Some bend rules to get the perceived advantage of a certain school.

Some break laws to get the advantages of a certain country.


Hey Herndon mom, what do you think about the football players

exploiting the rules to attend Hayfield while living in PWC? Does it bother you, or is it okay because they are minorities and not high SES?


Herndon mom here. Not sure what you are talking about. I would say 70% of football team is White. Many play multiple sports as well. Our Hispanic community does not /cannot participate in athletics as much as the White kids.


Oh right. It probably didn't hit your radar about disadvantaged minorities bending the rules to attend a HS out of both their district and their county. Look it up. Please elaborate on why the hispanic community does not/cannot participate in athletics as much as the white kids. My son was not selected for the Lewis varsity soccer team, comprised of almost exclusively hispanic students, that recently made it to the state championships. Where is my outlet to cry about injustice?

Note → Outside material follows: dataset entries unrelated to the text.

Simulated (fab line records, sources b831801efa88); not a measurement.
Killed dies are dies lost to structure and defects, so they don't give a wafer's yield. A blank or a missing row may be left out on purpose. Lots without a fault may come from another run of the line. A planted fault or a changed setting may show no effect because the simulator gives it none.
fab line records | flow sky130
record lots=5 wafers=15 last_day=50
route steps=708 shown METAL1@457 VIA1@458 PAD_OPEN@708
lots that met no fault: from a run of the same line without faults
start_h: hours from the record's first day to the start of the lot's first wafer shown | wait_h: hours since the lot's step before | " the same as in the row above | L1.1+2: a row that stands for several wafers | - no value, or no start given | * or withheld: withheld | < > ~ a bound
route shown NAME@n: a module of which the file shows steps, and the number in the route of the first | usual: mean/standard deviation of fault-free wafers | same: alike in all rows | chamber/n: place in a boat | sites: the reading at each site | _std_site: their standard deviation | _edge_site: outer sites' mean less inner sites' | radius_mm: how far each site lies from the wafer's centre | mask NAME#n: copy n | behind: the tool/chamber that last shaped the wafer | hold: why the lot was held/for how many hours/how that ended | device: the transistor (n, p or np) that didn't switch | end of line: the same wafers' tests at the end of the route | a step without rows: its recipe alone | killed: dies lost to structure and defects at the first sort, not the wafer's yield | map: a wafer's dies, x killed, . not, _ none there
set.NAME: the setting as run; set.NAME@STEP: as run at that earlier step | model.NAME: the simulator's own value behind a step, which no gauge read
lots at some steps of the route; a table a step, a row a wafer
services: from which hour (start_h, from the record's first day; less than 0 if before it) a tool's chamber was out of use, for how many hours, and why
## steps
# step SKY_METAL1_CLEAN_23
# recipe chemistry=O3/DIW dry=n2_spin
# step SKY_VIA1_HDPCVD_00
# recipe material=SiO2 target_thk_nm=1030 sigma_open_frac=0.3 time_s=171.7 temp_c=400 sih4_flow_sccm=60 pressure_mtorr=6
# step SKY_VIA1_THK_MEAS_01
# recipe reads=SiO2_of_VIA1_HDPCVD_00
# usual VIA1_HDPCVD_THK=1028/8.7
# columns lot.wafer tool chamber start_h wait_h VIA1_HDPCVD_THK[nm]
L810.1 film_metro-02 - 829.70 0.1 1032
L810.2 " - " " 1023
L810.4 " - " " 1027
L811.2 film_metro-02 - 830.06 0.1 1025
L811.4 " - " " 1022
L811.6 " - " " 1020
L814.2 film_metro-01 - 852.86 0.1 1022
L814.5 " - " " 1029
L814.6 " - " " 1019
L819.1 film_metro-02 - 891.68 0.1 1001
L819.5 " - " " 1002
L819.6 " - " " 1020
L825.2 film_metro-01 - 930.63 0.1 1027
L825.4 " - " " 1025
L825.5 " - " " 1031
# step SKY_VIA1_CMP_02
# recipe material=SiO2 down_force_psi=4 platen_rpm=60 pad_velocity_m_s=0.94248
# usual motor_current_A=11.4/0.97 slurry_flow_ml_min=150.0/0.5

I am sorry to hear about your son not making the boys soccer team. That is tough. Soccer, of course is huge among the Hispanic MALE community. It is a relatively inexpensive sport to play, a flat surface and a ball. Many Hispanic boys grow up playing against their older relatives in Sunday leagues. Yes, they will dominate the boys soccer rosters. However, how many Latinos do you see playing the other sports? Yes, I know about baseball, but we do not have a sizeable Caribbean diaspora in this area. Central American immigrants tend to be on the shorter size. They often won’t make the basketball or football teams. Add to that, rarely do they play on club teams in these sports. Most have to rush to a job after school or take care of their younger siblings.

About Hispanic kids getting rides to a “better” high school to cheat the system? That is a stretch.


This is obviously another equity item FFX needs to address after boundaries. All ethnic populations should be represented across football and basketball teams irrespective of physiological status. If hispanic boys want to play football or soccer someone should create an opportunity, it’s not fair they are limited to soccer. Also what is this nonsense about after school jobs and taking care of siblings? Hispanic families with 4+ kids should have some support system provided by FFX county so the oldest children can do more after school activities. There should be a law that requires only children or children with 1 sibling to provide childcare to families with 4+ children.